WI: REP in Cloud storage of data from warrantless search

A public employee’s Dropbox account was searched without a warrant by seeking to enter by his user name and changing the password. There is a reasonable expectation of privacy in Cloud storage of digital data when one does not share access. The state leading case on the expectation is Dumstrey, and the factors of reasonable expectation of privacy all favor defendant. Cloud storage is clearly analogous to a closed container, and a warrant would usually be needed for that. The trial court properly granted the motion to suppress. State v. Bowers, 2022 Wisc. App. LEXIS 1178 (Dec. 29, 2022):

¶19 On the second question–whether the defendant’s expectation of privacy was objectively reasonable–we consider the factors outlined in State v. Dumstrey, 2016 WI 3, 366 Wis. 2d 64, 873 N.W.2d 502. See State v. Baric, 2018 WI App 63, ¶18, 384 Wis. 2d 359, 919 N.W.2d 221. Those factors include:

(1) whether the defendant had a property interest in the premises; (2) whether he [or she] was legitimately (lawfully) on the premises; (3) whether he [or she] had complete dominion and control and the right to exclude others; (4) whether he [or she] took precautions customarily taken by those seeking privacy; (5) whether he [or she] put the property to some private use; and (6) whether the claim of privacy is consistent with historical notions of privacy.

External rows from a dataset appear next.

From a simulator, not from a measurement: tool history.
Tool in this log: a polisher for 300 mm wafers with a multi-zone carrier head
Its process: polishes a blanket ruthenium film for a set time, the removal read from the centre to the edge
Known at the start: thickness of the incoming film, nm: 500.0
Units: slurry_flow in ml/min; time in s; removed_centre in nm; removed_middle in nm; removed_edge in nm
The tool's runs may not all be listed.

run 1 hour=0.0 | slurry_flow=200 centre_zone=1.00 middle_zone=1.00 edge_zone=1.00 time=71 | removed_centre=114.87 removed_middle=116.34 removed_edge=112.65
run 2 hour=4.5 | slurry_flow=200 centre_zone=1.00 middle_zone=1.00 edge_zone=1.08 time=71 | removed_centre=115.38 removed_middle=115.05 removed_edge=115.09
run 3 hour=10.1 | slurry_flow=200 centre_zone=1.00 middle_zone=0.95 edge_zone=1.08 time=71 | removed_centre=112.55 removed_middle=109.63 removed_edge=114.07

Id. (alterations in original; citation omitted). “Although these factors guide our analysis, they are not controlling,” and “[w]e consider the totality of the circumstances in determining whether an individual has a reasonable expectation of privacy.” Id.; see also Guard, 338 Wis. 2d 385, ¶17. As relevant to the issue in this case, “the reasonableness of an expectation of privacy in digital files shared on electronic platforms is determined by considering the same factors as in any other Fourth Amendment context.” See Baric, 384 Wis. 2d 359, ¶19.